# Questions about Strains



## bkane (May 14, 2007)

have u guys heard of the term "cripp", its supposed to be a highly potent florida grown strain


----------



## Stoney Bud (May 14, 2007)

I hang with quite a few potheads here in Fla, and I've only heard the term "Crip" weed when referring to *any* really strong weed.

If there is a strain named that, I haven't heard of it.


----------



## herbman (May 14, 2007)

crip is just a definition that people use in florida for bomb weed


----------



## bkane (May 15, 2007)

ya thats wat i thought, but the "crip" my friends refer to is a highly potent florida grown strain and its the greenest bud ive ever seen


----------



## bkane (May 15, 2007)

its like dark green


----------



## JJBlue22 (May 15, 2007)

dark?? from what ive been told, highly potent is more lime-ish green.  So the brighter green = the best.
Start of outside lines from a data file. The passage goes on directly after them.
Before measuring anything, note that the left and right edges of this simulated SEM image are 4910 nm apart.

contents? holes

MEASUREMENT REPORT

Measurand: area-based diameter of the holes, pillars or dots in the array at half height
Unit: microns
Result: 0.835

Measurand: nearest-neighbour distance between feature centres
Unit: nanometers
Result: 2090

I could be wrong but thats my opinion, and have you tried it yet? compare it with some regular bud.


----------



## bkane (May 15, 2007)

ya ive tried it. it smells ever strong and fresh, when i smoked it it has a strong fresh taste, and its about as green as *this, maybe darker*


----------



## JJBlue22 (May 15, 2007)

yeah im not sure about dark meaning good, hows the high feel? and how quick?


----------



## bkane (May 15, 2007)

quick and refreshing


----------



## turtledro (May 15, 2007)

Eh, Dark isnt neccessarilly bad unless its brown. purple is certainly darker than green.


----------



## MJ20 (May 15, 2007)

If it's "any" "bomb" grade..it can be any real local hard strain..not so?


----------



## bkane (May 16, 2007)

could be its probly just a florida strain, i only know it b/c i live in florida


----------



## PuffTheMagicDragon (May 16, 2007)

HAHAHAHAHA florida grown heres what happens when people who sell bud reup on dank they will call it what ever to sell it if you dont get it str8 from the grower you do no know what it is


----------



## bkane (May 16, 2007)

PuffTheMagicDragon said:
			
		

> HAHAHAHAHA florida grown heres what happens when people who sell bud reup on dank they will call it what ever to sell it if you dont get it str8 from the grower you do no know what it is


so do u know wat strain is crip?


----------



## jazmin (Jun 13, 2007)

a crip is a gang member.... or  a word used to describe really bomb as **** weed. period..  never heard of a strain.. but new ones are made everyday so how would i know.


----------